For the news: my next adventure, the all-new "Night of the Skulltaker" is out.

You can get it here!

For some background: I wrote this adventure in just over 2 days. That's from jokey start to final layout and everything. (There were a few extra hours when I woke up, realized my Table of Contents wasn't right, and had to re-upload it in there, too.)

Here's how it got started.

Around Paizo, we joke with each other a lot. This hasn't stopped now that we're all working remotely; it just happens over our work chat where everyone can see it. One of my fellow developers innocently asked whether we'd updated the stats for skum (evil aquatic humanoids who call themselves ulat-kiki) in Pathfinder Second Edition. Some of us pointed him to the entry for "Alghollthu," the larger family where these stats now appear. One of his players jumped in by pointing out they now knew what they'd be fighting in that night's game!

I responded by pointing out that creatures formerly called saxras had also been renamed, and they were called skulltakers now. 

See, that's funny because skum are level 2 creatures and skulltakers are level 18 creatures, way to powerful for his group to handle. That's what passes for humor among us, I suppose. Plus, I'm well aware that any time you have to start a sentence with "see, that's funny because..." then it is not, in fact, funny.

At that point, Lyz Liddell (she's great! see lyzliddell.com) responded in with the comment "I would love to see this adventure in which a skulltaker is a reasonable substitution for a skum." And since I'd been goofing off with James Case's tool about leveling up or leveling down monsters (explained in an earlier blog), I realized I could probably scale back a skulltaker to level 2. I even thought about a story where that would make sense; a dormant skulltaker is awoken by a clan of skum, but the skulltaker kills them all and takes over. Probably menacing a seaside town, since skum have "menace a seaside town" as their core competency. 

Anyway, from there it was a really inspiring two-and-a-bit days, where I stayed up far too late each evening to write, revise, layout, and so on. I even convinced my wonderful wife to give the whole thing a fast editorial pass, when she clearly thought I had absolutely no need to be rushing this.

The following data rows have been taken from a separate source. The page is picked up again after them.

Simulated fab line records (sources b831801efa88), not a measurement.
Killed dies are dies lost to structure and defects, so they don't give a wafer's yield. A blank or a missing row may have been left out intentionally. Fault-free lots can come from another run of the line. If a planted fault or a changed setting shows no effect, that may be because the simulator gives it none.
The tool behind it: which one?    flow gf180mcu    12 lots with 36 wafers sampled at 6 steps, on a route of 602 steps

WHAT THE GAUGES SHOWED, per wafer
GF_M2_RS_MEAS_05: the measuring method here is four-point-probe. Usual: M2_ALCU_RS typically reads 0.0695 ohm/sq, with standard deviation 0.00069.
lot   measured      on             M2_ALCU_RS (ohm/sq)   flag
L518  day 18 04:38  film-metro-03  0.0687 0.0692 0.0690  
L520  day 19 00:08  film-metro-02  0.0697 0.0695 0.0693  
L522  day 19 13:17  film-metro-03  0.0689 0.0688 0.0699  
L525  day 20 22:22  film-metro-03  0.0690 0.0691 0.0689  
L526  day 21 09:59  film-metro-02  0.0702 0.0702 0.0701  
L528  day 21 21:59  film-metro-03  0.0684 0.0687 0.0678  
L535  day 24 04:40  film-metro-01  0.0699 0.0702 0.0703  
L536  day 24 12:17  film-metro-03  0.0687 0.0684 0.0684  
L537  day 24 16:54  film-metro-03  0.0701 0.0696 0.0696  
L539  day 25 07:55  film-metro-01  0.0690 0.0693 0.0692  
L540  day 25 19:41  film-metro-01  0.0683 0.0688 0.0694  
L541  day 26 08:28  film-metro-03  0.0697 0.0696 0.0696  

And now it's available, thanks to the quick response time of my friend Owen at Rogue Genius Games, who's releasing and promoting all my Run Amok Games work these days.

So, what's next? I think I want to make two different versions of this adventure: one for Pathfinder First Edition, to see how that sells, and another like my recent "The Duskwalker's Due," in which it works as a solo adventure. I think "Night of the Skulltaker" would work just fine for our hero Tarklo Dirge to tackle. Look for those soon!